Matt and his side hobby/company just put out another game for android phones this week in preparation for the verizon launch on Friday, and they're working on yet another.

I did made lefse. From scratch. And it's awesome. I tried making it a couple of years ago, and it was pretty good, but it ended up being a little crispy when all was said and done. Not this time. We always have lefse at holidays and family gatherings, even though most of us aren't that Norwegian. We're from Minnesota, and we're proud of the Norwegian we have, I suppose. Anyway, here's the recipe:

Ingredients:
6 cups mashed potatoes
6 Tbsp butter

1 Tbsp salt
1 Tbsp sugar
1/2 cup milk
3 cups flour plus a lot more for rolling.

Directions:
1. For the potatoes, chop them up and stick them in boiling water for 20 minutes until they're really mushy. I don't have a ricer, but if you do use it. I just mashed mine with a fork. Stir in the butter and let it cool in the fridge until its a little colder than room temp.


2. Mix in the rest of the ingredients and stir/knead a few times. It will feel pretty wet, but should still be malleable. If it's a sloppy mess, go ahead and add more flour.

3. Form into 1/4 cup rounds and start rolling. If you're a Norse grandma, you have a lefse roller and griddle, but I'm not and don't. I just used an ordinary rolling pin. To start, sprinkle a 1/2 cup of flour on the rolling surface and roll, flipping every now and roll as thin as you can. Just make sure you can still pick it up. You'll use a lot of flour for this.

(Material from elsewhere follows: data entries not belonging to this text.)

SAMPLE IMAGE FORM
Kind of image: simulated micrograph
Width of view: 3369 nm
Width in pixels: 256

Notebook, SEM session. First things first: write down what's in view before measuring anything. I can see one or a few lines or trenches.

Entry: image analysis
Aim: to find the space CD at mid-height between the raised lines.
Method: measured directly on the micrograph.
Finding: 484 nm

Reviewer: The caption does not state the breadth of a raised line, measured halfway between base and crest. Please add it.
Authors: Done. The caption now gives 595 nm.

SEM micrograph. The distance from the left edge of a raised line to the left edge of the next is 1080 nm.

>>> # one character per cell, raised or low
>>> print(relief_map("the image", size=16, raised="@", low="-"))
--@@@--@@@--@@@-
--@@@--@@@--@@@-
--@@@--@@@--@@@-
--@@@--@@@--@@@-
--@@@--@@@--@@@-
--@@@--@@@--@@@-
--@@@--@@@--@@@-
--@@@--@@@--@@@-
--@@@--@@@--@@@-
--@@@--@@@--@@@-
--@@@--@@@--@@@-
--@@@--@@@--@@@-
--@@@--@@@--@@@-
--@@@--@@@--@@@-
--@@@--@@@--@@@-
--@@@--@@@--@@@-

4. Transfer the lefse to a heated 12-inch cast iron skillet (you could probably use any old pan that conducts heat well) over medium heat. No oil needed. Cook until it bubbles (about a minute) and flip. It should have nice brown spots on the cooked side. Cook again until you deem it done. They might be a little crispy when they come off, but if you stack them up on top of each other, they'll soften up.

I froze 3/4 of my batch by folding in half and putting in plastic bags.

Have a lovely November.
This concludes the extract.